Welcome to Retro Television Reviews, a feature where we review some of our favorite and least favorite shows of the past! On Wednesdays, I will be reviewing the original Love Boat, which aired on ABC from 1977 to 1986! The series can be streamed on Paramount Plus!
Oh, hey, Charo’s back.
Episode 4.15 “First Voyage, Last Voyage/April, the Ninny/The Loan Arranger”
(Dir by Roger Duchowny, originally aired on January 17th, 1981)
April’s back!
Played by Charo, April Lopez was one of the few recurring characters on The Love Boat. Whereas other actors appeared frequently but always as different characters, Charo was always April whenever she boarded The Love Boat. The first time she boarded the ship, she did so as a stowaway. The next two times, she boarded as the cruise’s entertainment. This season, however, April boards as someone who has grown tired of show business. When last we saw her, April was in love with a guy named Tex and planning on playing Las Vegas. However, when April boards this time, she quickly informs both Julie and Isaac that she and Tex are no longer a couple and Vegas didn’t work out because she was expected to play her guitar while naked.
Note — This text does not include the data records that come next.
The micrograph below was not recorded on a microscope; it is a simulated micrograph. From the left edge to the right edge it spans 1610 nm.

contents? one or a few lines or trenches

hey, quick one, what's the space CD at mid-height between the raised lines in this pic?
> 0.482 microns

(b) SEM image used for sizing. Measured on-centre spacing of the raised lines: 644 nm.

(“They could have at least gotten you a cello,” Isaac replies.)
April wants a new career, which she gets when she meets Ty Younger (Larry Linville), who is wealthy but who also has two bratty kids who are always chasing off their nannies. They can’t chase off April, who understands that the best way to calm a bratty child is to grab your guitar and sing to them at night. April gives up show business to become a nanny but I don’t think it’ll last. April is too impulsive to settle down, and Ty’s kids really are the worst. (As well, Charo and Larry Linville didn’t exactly generate a lot of heat in their scenes together.) April may leave the boat with a new family but hopefully, she’ll return alone in the fifth season.
Speaking of the worst, Cindy Simmons (Maureen McCormick) is dying but her parents (Ty Hardin and Kathleen Nolan) haven’t gotten around to telling her yet. Cindy thinks that she’s made a full recovery from her recent illness. Her parents don’t want to upset Cindy but when Cindy meets and falls in love with Paul Harris (Jay Thomas), they realize that they’re going to have to tell Cindy the truth. Poor Cindy! Fortunately, this is The Love Boat and Paul isn’t going to let a little thing like impending death get in the way of romance. I’ve lost track of how many times I’ve seen Maureen McCormick on both The Love Boat and Fantasy Island. For this episode, McCormick does a pretty good job with her role and she and Jay Thomas make for an attractive couple.
“I guess I’m still getting my sea legs,” Cindy says to Paul.
“Your legs look mighty fine to me,” Paul replies.
That’s about as witty as things get on this cruise.
Finally, Joey (Richard Kline) is a mob enforcer who has been sent to collect a debt owed by Tony Patacchio, a gambling addict. However, Joey gets distracted when he meets a woman named Antoinette (Lisa Hartman) who enjoys gambling. Joey falls for Antoinette and, unable to find Tony, he even spends the night in her cabin. Hmmm …. Tony …. Antoinette …. Toni….
Yes, Joey has fallen in love with the person he was supposed to rough up. Fortunately, Joey is willing to fix a poker game so that Toni can win enough of his money to pay off her debt. When Toni realizes that Joey lost his money to her on purpose, she declares that she can’t take his money. “If we were married,” Joey says, “It would be our money.”
Richard Kline is not a particularly believable debt collector. (Tony Soprano would have tossed him in a dumpster.) It’s also strange that his boss would send him to collect a debt without bothering to give him a physical description of the person he was supposed to intimidate. The whole storyline was full of holes but I’m surprised to say that I did end up rooting Kline and Hartman to get together. The two of them had enough chemistry to overcome the fact that their story made very little sense.
Previously, whenever Charo was a guest star, she dominated the entire episode, for better or worse. With this episode, she seems kind of bored with the whole thing, as if Charo was just as fed up with show business as April. Instead, it was Maureen McCormick and Jay Thomas who dominated the episode with Richard Kline and Lisa Hartman also getting their share of good scenes. It makes for a bit of an uneven episode but I defy anyone not to feel something when Paul declares that he wants to spend the rest of Cindy’s life with her. Mixing romantic melodrama and goofy comedy is what made The Love Boat a treasure of American pop culture.